Posted in: Money Management

Borrowing money from family and friends can be tricky. We typically suggest lending to loved ones as a last resort, but in some cases, we understand it can be one of the only viable options to overcoming financial difficulties.

In How to Help Loved Ones with Money Problems, we explore several different approaches to assisting family and friends in financial need. If you have determined a loan is the best course of action, we have developed the following guidelines that can help keep your personal relationships intact throughout the lending process.

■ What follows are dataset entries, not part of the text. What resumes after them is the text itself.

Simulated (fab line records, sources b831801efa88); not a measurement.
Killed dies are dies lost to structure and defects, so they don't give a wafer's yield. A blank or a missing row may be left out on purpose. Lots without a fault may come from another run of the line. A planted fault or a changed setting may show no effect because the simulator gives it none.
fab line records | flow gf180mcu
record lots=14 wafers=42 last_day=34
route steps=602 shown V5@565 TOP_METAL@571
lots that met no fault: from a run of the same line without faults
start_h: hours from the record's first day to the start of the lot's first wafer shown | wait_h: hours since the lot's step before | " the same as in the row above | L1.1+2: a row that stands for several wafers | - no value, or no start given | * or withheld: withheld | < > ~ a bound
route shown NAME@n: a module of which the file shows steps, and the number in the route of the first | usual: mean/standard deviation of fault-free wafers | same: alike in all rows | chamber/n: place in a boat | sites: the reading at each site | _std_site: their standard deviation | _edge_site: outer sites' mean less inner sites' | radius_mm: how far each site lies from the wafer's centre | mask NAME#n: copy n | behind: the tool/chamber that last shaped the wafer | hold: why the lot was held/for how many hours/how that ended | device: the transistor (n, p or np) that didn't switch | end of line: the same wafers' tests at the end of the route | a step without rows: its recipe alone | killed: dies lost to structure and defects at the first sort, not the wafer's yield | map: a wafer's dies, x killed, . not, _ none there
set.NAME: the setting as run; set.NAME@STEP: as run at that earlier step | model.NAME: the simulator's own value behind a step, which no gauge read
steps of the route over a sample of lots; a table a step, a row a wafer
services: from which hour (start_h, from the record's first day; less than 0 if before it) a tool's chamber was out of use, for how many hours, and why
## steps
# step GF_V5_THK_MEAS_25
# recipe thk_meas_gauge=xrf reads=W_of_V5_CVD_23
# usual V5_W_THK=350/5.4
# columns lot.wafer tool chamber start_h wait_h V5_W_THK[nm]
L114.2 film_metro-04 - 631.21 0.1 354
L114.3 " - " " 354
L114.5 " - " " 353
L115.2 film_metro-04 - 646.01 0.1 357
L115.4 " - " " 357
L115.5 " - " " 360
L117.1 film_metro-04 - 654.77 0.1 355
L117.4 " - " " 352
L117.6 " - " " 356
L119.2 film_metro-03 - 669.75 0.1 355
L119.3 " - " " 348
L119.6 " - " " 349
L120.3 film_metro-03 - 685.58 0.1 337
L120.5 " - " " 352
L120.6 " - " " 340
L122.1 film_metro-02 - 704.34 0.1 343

Do Establish Expectations – Both parties should clearly communicate their expectations for the loan. Why are you offering to loan money? Or, why are you in need of money? How do you plan to fulfill the terms of a loan? Establishing expectations early on in the process can help you determine whether a loan is appropriate, and what type of loan is needed.

Don’t Lend Money You Can’t Afford to Lose – Before lending any money, evaluate your own financial situation and make sure you still have enough funding to cover your own emergencies. You also need to realize there is a chance the borrower will be unable to pay back the loan, or pay back the loan on time. Would you remain financially stable if the loan isn’t paid back? Can you be flexible with the terms of the loan?

Do Put It in Writing – Loans to family and friends should be put in writing. This will help ensure both parties are on the same page as memories fade. The terms of a loan agreement should include the loan amount, purpose of loan, time period of the loan and payment amounts. For example:

On this 10th day of January, 2015, William Smith Sr. agrees to lend William Smith Jr. $5,000 to purchase a car. Jr. agrees to pay Sr., $250 a month for 27 months for a total of $5,500. Jr. will make the payments on the 1st of each month beginning February 1, 2015.

Both parties should sign the agreement. It’s also a good idea for the lender to record the date and amount of each payment received. In the future, it may be necessary to have a record of payment history.

Don’t Respond to Negative Pressure – Loans between family and friends should only exist if both parties are willing and able to abide by the terms. Don’t lend money if you feel you are being pressured to do so, especially if the loan could put you in a dire financial situation. If you are unable to assist, stand firm and offer alternatives.

Do Consider Social Lending – Social lending has gained popularity in recent years. It encompasses sites like Lending Karma that provide consumers with online tools and templates for personal loans. They can be effective for individuals who prefer formality and tracking capabilities, but it’s important to know they usually require additional fees, which can range from a few dollars to a few hundred dollars. Don’t force this option if the fees are difficult to cover.